This is the seventh in a series of notes to fifteen lectures for my class Communication and Culture.

Required Reading:


Transition notes

more on thearbitrariness of the sign and the enforced thingness of semiotic systems embodied in everyday practices

Saussure, like Jacobson and Hymes, was talking about language in general, not particularly about A language, thereby continuing our comments about the distinction to be made between the cultural process (Culture) and cultureS in the plural. Saussure however, by emphasizing what he calls the "synchronic law" points at how talking about A language or A culture might be possible: above all by emphasizing form rather than content, the social (interactional) rather than the personal (socialized).

While these matters are still hotly debated theoretically, and while the recent developments of interest in the political aspects of culture, through their focus on "hegemony" are bringing back some of the concerns with A (dominant) culture versus a multiplicity of (dominated) and yet single-through-their-difference cultures, it is important to distinguish between the systematizing processes described by Saussure (p.73) and "hegemony."

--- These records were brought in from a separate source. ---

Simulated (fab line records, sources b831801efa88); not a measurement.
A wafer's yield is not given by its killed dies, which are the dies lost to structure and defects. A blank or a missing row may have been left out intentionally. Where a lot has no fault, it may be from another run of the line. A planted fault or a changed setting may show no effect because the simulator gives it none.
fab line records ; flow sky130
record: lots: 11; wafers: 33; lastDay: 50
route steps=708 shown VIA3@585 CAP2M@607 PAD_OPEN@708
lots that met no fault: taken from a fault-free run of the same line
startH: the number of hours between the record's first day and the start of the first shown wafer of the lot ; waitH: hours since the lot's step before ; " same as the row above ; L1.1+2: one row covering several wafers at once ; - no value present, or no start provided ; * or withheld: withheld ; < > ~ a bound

When Saussure emphasized the social reality of language as a synchronic structure (related to a gestalt), he too approached the issue from the point of view of the speaker (learner) confronted with something, the pattern, that he does not control even though he experiences it, perceives it, uses it, and, possibly, makes poetry out of it, deconstructs it, etc.. Saussure by emphasizing the social and contractual aspects of all communication systems also emphasized their "arbitrariness," that is the fact that they are joint constructions. Communication does not arise out of the nature of humanity, narrowly defined, but rather out of its "culture" (which is of course an aspect of its nature, broadly defined). Saussure, however, could not quite account for this construction of syntagmatic gestals (i.e. gestalts that require complex sequences of movements over time to reveal themselves (e.g. the telling of a joke--see below).

  1. It is a fair criticism of Saussure to say that he had nothing to say about the actual production of sentences. While Saussure is most powerful in his insistence on the social source of language, his analysis of meaning considers only decoding, e.g. reading or over- hearing.
  2. To this extent he makes it appear that language processing is a psychological (cognitive) process.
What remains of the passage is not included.